EDITOR’S NOTE: This is Part III of a 3-part series within the “Rising from Rust” project looking at how public art can help revitalize a city.

If there are two things that tend to go hand-in-hand, it’s abandoned structures and graffiti. 

Yes, some graffiti art is meant to be destructive and offensive. However, others — despite their illicit creation — are a display of talent in a unique medium. The trick is how to harness this creative spirit in a community-friendly fashion. 

One way Luke Beekman and Mankind Murals hopes to break new ground in Mansfield is by embracing urban art as a way to beautify – but within the rules. To do so, Beekman has developed a strong working relationship with the city’s safety services.

“Nobody appreciates freelance vandalism,” said Mansfield police Chief Ken Coontz. “It’s not as much of a problem today as it has been in the past, but it is a problem.”

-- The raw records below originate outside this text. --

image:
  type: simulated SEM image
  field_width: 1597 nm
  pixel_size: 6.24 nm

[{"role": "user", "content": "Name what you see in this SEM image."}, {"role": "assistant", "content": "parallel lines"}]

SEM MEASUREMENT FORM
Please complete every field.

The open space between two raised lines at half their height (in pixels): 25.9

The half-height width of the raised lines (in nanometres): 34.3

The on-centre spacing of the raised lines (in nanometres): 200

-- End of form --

As of May 2018, Coontz estimated nearly 40 instances of graffiti in the city, writings or drawings illicitly painted on a wall and often within public view. However, the city has noticed that when a mural is introduced in a graffiti-popular area, the vandalism is often discouraged.

“You can go back to the 1990s where they talk about if you let one broken window go unfixed, another one eventually gets broken, and that kind of decay invites more decay,” Coontz said. “A key crime-prevention strategy is environmental design and maintenance.

“When people see that there are people that care about those specific areas, they are less likely to commit crimes in those areas.”

This idea has had some success in Moncton, the largest city in the Canadian province of New Brunswick. When the blank wall of a Moncton flea market became vulnerable to tagging with racist insults, artists were inspired to take action.

Huddle, an online news organization created to highlight entrepreneurs and economic advancement in New Brunswick, reported the success of this public art in the article, “How murals help reduce graffiti vandalism and attract people to downtown Moncton.”

Matt Kingsley Williston, co-founder of Festival Inspire, an annual event that puts 32 murals and installations by Canadian and international artists around greater Moncton, told public safety officials at an Anti-Graffiti Symposium in May that public art in the form of murals can reduce vandalism.

According to Williston, many of the walls painted through Festival Inspire have seen little to no graffiti painted on them. That’s in stark contrast to walls that are empty.

“People that are putting up socially conscious and community sensitive murals in this town are fighting the same fight,” Williston said. “It’s to squash the vandalism that’s going on and get art and culture in cities — and to have a fun, colorful, artistic place to live.”

The idea of commissioning mural artists in an attempt to reduce graffiti is not a new one. A research article titled “The Mural as Graffiti Deterrence,” published in May 2006, detailed an experiment where one half of a wall that was known to attract graffiti was painted with a colorful mural, while the other half was left blank.

The blank side of the wall was subject to significantly higher levels of graffiti during the course of the experiment than the mural section.

Beekman hopes to model the same idea with a “free art” space where urban art can exist, but with boundaries. Both Coontz and Mansfield Safety-Service Director Lori Cope are on board.

“We try to include them and recognize they have a skill and it is art, but we want them to funnel it to the right area,” Cope said.

Coontz noted there was a big difference between graffiti and art, and stated his appreciation for the public art projects led by Mankind Murals.

“The business owners downtown, along with the administration, have done a great job at revitalizing Mansfield downtown, and I think if we have more things like that it will help get people out of their cars and get them walking around,” Coontz said. “The visual improvement from just turning a blank wall into something beautiful is great.”

In addition to a free art space dedicated to urban art, Beekman has quite a few other tricks up his sleeve to encourage public art in Mansfield, from special invisible paint that only reveals itself when it rains, to paint specific to pavement in order to cover offensive graffiti on the bike trail.

He also has big plans for the future of art in Mansfield. Decades-old murals that already exist in the city are on track to be revitalized, as well as new historic-themed murals to be created. Mansfield could host its own mural tour someday, he said.

In the way of a filmmaker, Beekman has vision, and another lesson learned from the industry: collaboration — especially when it comes to involving the entire community.

“I see a ton of opportunity, and know a ton of artists,” Beekman said. “Being able to watch something go from a dilapidated state to a renewed state, that sense of revitalization is something everyone has an affinity for.

“It gives a person a good feeling, so if they can take part in any way, shape or form, you’re just opening the doors for more beautification and revitalization coming directly from the citizens.”